The vertical axis is determined by the self-affirmation of the thinking agent himself or herself: the affirmation of the rule of reason, general and impersonal, merges with the concrete affirmation of the goodness of the thinker’s own concrete being, of his soul. Vertical transcendence enjoys itself and would be satisfied in its superiority over mere necessity and instrumentality; it is good in itself, it is noble. The freedom of this transcendence is the proud rule of reason, its positive affirmation of its own nobility. This freedom is pagan.

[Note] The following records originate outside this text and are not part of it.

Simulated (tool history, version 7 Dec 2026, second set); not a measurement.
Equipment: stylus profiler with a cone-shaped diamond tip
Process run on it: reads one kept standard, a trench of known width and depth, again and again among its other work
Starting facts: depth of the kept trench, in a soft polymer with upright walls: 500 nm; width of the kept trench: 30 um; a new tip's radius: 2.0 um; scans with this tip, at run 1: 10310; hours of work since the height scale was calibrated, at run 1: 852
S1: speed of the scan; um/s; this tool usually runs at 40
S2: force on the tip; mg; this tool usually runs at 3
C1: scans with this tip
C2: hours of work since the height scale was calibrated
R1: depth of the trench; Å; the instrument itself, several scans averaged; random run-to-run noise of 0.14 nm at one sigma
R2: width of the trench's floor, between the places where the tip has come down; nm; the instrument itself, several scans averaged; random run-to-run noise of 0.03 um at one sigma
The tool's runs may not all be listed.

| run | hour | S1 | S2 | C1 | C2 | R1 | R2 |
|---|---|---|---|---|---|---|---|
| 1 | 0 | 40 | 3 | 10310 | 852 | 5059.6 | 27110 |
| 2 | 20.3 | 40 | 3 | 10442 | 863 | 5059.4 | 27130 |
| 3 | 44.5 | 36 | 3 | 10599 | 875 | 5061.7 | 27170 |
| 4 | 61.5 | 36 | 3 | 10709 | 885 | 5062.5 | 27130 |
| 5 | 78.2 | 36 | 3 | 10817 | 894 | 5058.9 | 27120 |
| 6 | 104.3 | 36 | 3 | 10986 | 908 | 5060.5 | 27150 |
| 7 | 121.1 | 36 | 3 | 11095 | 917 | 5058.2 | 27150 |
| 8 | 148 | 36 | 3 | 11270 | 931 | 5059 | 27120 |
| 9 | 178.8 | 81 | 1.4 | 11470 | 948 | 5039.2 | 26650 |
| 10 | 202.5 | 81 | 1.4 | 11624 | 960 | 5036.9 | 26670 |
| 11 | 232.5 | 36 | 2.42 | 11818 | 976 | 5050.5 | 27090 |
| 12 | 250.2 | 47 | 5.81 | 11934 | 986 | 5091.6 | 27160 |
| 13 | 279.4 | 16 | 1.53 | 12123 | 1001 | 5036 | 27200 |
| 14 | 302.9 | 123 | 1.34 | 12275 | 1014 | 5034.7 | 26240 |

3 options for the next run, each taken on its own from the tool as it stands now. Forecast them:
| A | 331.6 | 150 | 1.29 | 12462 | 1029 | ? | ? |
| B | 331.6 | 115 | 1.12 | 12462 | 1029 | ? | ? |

The horizontal axis of transcendence emerges from reason’s awareness that it is called by something or someone other than itself, that thinking is responsible to what is irreducibly other. This awareness opens thinking to the claims of all other human beings and to non-representable possibilities or to the possibility of what is non-representable, what cannot be grasped by reason. Horizontal transcendence hungers and thirsts for justice, a justice it does not possess, and therefore does not grasp or represent, a possible unlimited and universal justice projected upon a possible future. The freedom of this transcendence is humble openness to the possibility of a justice it does not claim to possess or represent, and thus its negation of present, concrete, prideful representations and affirmations of nobility. This freedom is biblical.

Neither of these axes of transcendence, vertical and horizontal, can signify without the other; there is no place for meaning in either line but only in some surface opened up by the tension between them. The freedom of self-affirmation would collapse into mute sameness or self-identity without some openness to a possibility it does not already represent, and the freedom of openness to otherness and possibility would be no one’s freedom and have no meaning in any actual world if it were not affirmed by an actual human agent who possessed some sense of his own concrete goodness or nobility as representable within some actual world.

Reason’s responsibility is therefore to hold open some such surface of meaning within the space defined by these axes. Alexis de Tocqueville came to understand this responsibility by reflecting on the threat to meaningful, humane transcendence posed by the modern attempt to synthesize reason’s pride with its openness to universal possibility, to collapse the tension between the two axes of transcendence. He named this threat the abolition of “the laws of moral analogy.”